What if home insurers emulated Netflix and shared inspection reports rather than keep investing in new ones?
One of the biggest challenges faced by the U.S. homeowners insurance industry are the losses driven by hazardous conditions or poor maintenance. Field inspections help carriers learn more about the many unknowns about a structure and a property before they underwrite the risk. But the inspection report, which costs between $30 and $100, then gets archived and is never touched again. If the homeowner moves to a new carrier, it either has to conduct a new inspection or underwrite the risk without having all the required information.
This scenario got me thinking about applying a "Netflix approach" to home inspections. You can buy movies that you want to watch, or, under the Netflix approach, you can, in essence, share the initial investment by renting them from Netflix. With a centralized investment, you gain a higher level of value than your individual investment would provide.
Here are a couple of questions to consider:
- A significant percentage of most U.S. homeowners insurance carriers’ books never get inspected because of limited budgets and underwriting resource constraints. Is there a cheaper and more effective way to learn more about the true condition of every property risk that is being underwritten?
- Should the industry continue to look at inspection dollars as an expense and continue to operate in silos? Or would it be possible to monetize a carrier’s historical investment in its inspection program for the greater good?
The Inspection Data Exchange Network
Those two questions provide a compelling reason for U.S. homeowners carriers to come together and consider an Inspection Data Exchange Network.
In an imaginary world, this central data exchange platform would allow carriers to share address-specific historical inspection reports with participating carriers for underwriting purposes. In a majority of risks, the condition hazard profile of a given address is unlikely to change drastically within 12 to 18 months from the date of the original inspection. Depending on a carrier’s risk tolerance and inspection budget, the carrier could either order a new report or decide to use historical inspections.
The carrier that would rent the historical inspection report would pay a fraction of the full price back to the carrier that contributed the original report. Proper measures would need to be implemented to ensure everyone gains appropriately from participating in the network and to avoid scenarios where a small group of participants subsidize the inspection investment for others. This Inspection Data Exchange Platform should ensure the "content creators/artists" -- in this case, the inspection vendors -- also benefit from this solution.
Even carriers that order inspections based on predictive model-based solutions should be able to benefit from the reduced spending by renting a section of the inspection reports from the network.

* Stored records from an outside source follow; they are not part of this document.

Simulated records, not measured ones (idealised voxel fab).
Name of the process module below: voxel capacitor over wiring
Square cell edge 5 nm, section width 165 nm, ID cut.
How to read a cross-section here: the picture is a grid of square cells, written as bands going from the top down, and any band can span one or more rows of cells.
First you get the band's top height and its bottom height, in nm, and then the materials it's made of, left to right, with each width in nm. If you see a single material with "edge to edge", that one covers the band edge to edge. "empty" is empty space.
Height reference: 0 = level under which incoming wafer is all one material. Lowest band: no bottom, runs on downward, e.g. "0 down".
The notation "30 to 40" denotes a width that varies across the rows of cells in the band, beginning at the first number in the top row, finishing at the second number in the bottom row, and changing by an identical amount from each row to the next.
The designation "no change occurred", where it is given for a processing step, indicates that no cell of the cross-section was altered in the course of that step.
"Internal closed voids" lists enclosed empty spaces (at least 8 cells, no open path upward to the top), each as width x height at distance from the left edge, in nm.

Imagine the benefit of monetizing something that was considered a sunk cost, while having the ability to get valuable insight on the true condition of all the policies on your book? Every $7,000 condition hazard-related claim that can be avoided goes straight to the carrier’s bottom line.
The Inspection Data Exchange Network could be an additional lever that can help drive profitability in the homeowners line of business. Are we ready as an industry to do this?